Review – Kingsman: The Secret Service

After giving superheroes a boot in the Thunderballs with Kick Ass, Matthew Vaughn turns his Goldeneye onto the spy flick with typically brash and boisterous results.

It may not reach the heights of Kick Ass, but Kingman: The Secret Service is so unashamedly over-the-top it's hard not to sign up to its licence to thrill

It may not reach the heights of Kick Ass, but Kingman: The Secret Service is so unashamedly over-the-top it’s hard not to sign up to its licence to thrill

Vaughn’s unique style has won him a legion of admirers since his much-loved 2004 debut Layer Cake; the film that went a long way to bagging its star Daniel Craig the iconic role of James Bond, who in a neatly circular turn of events is the primary influence for Kingsman: The Secret Service.

Hoping to capture lightning in a bottle for a second time following the success of Kick Ass (2010), Vaughn and co-screenwriter Jane Goldman have once again teamed up with Mark Millar to loosely adapt another of his comic book series.

Spy Harry Hart (Colin Firth) creates holy hell in Kingsman: The Secret Service

Spy Harry Hart (Colin Firth) creates holy hell in Kingsman: The Secret Service

While Millar’s comic was set within the world of MI6, the movie decides to go even more super-secretive by focusing on the Kingsman, a spy agency so covert that 007 himself probably doesn’t know about them.

Influenced by Arthurian legend, the Kingsman are led by a round table of gentlemen spies, including Arther (Michael Caine) and Galahad, aka Harry Hart (Colin Firth). When one of their own is killed in action, Hart takes mouthy street kid Eggsy (Taron Egerton) under his wing and convinces him to go up against other young hopefuls to replace the fallen spy.

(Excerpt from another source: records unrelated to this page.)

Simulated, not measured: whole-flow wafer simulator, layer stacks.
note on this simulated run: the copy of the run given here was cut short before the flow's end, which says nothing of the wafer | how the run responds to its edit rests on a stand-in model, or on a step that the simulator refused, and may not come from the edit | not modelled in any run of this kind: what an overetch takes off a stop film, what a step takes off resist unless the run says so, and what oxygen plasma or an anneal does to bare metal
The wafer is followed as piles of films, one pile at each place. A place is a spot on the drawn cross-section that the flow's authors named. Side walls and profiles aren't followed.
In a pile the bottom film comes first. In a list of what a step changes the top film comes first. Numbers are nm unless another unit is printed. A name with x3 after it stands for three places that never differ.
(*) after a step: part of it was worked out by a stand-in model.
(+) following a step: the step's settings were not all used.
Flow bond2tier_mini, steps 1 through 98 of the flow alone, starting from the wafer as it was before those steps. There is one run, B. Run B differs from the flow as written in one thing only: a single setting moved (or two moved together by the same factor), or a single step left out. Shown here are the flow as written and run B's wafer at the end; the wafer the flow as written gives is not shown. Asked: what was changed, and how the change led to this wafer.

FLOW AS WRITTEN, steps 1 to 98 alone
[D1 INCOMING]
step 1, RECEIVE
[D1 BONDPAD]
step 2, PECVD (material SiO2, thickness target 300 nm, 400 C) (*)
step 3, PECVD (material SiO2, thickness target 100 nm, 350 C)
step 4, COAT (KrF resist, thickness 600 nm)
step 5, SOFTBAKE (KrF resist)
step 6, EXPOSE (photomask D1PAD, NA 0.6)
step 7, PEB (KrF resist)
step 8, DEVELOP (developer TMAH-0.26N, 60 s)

Eggsy (Taron Egerton) in deep water in Kingsman: The Secret Service

Eggsy (Taron Egerton) in deep water in Kingsman: The Secret Service

Tech tycoon Richmond Valentine (Samuel L Jackson), meanwhile, is busy trying to take over the world and it falls on what’s left of the Kingsman to put a stop to his ultra-sinister plan.

The spy movie has hardly been short of a spoof or two; hell, the godfather James Bond was sending it up most of the time during the Roger Moore years. Kingsman takes its cue from that era; from the poster which is a direct pastiche of For Your Eyes Only to the high concept plotline that really took hold during Moore’s era.

Dot com douchebag Richmond Valentine (Samuel L Jackson) in Kingsman: The Secret Service

Dot com douchebag Richmond Valentine (Samuel L Jackson) in Kingsman: The Secret Service

Alongside the numerous nods to Bond, there are other homages to a well-trodden genre, including The Avengers‘ (no, not that one) John Steed with the Saville Row-besuited league of gentlemen spies and liberal use of umbrellas.

While the tips of the bowler hat to 007 and co are plentiful, Vaughn and Goldman’s self-referential script is also at pains to have its cake and eat it by having its characters remind each other that “this isn’t that kind of movie” shortly before endeavouring to pull the rug out from under our feet.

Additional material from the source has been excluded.